How Apple HLS is strengthening its hand in the ABR game with LL-HLS?
September 29, 2020
With the releases of iOS 14 and tvOS 14 last week, Apple is offering widespread support for low-latency live streaming on more than a billion devices. In this article, we wanted to review the rationale behind developing LL-HLS, explain the improvement over HLS and compare LL-HLS with the competing implementation of low latency in DASH. The article concludes on where LL-HLS is likely to take video delivery and how Broadpeak can help.
What is LL-HLS?
Media streaming over the internet relies on two key protocols: HLS promoted by Apple at the IETF, and DASH from MPEG. These protocols enable video delivery to a wide range of devices, including those connected wirelessly thanks to the use of reliable transmission leveraging HTTP and multiple different bit rates to adapt to network condition changes (ABR streaming).

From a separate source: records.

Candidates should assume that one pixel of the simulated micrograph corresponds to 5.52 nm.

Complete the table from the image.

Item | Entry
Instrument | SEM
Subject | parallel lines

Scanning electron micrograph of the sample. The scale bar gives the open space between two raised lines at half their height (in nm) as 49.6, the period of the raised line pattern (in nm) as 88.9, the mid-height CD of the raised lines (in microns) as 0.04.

However, over the last few years, these ABR protocols have fallen short of enabling low-latency playback. Indeed, typical latency in the delivery of the video (from packaging to playback) can be in the range of 6 to 30 seconds depending on players and configuration, even in ideal network conditions. The latency problem has become a hurdle, preventing further ABR deployments such as replacing broadcast or traditional IPTV for latency sensitive content like sports, news, and other live events.
Latency is cumulative, hence it is added along the whole delivery path from transcoding to the client through the CDN (packaging/origin and caching). Yet, as of today, most of the latency comes from the client: Due to the operation of the protocol (HLS or DASH), and the request/response cycles necessary to obtain the media segments, clients have to maintain a large enough buffer to ensure smooth playback. As an example, an Apple HLS client will start playback once it has buffered at least two segments, resulting in observed latency ranging from 5 to 18 seconds depending on segment durations (2 to 6 seconds).
To address these issues, both standards have proposed low-latency extensions altering the delivery to the client so that the client can reduce the size of its buffers its buffer sizes:
- On one side, DASH has built a proposal relying on CMAF combined with HTTP/1.1 chunked transfer encoding to limit the latency induced by the packaging step, with minimal changes on the player side.
- On the other side, Apple has presented the low-latency extensions for HLS at WWDC mid-2019, and they have become generally supported on iOS, tvOS, and macOS players with the recent release of iOS14. These extensions are particularly important as HLS (hence LL-HLS) playback is the only way to support a complete video experience on iOS/tvOS, including with DRMs.
With LL-HLS, Apple has made the four following significant additions to the existing HLS.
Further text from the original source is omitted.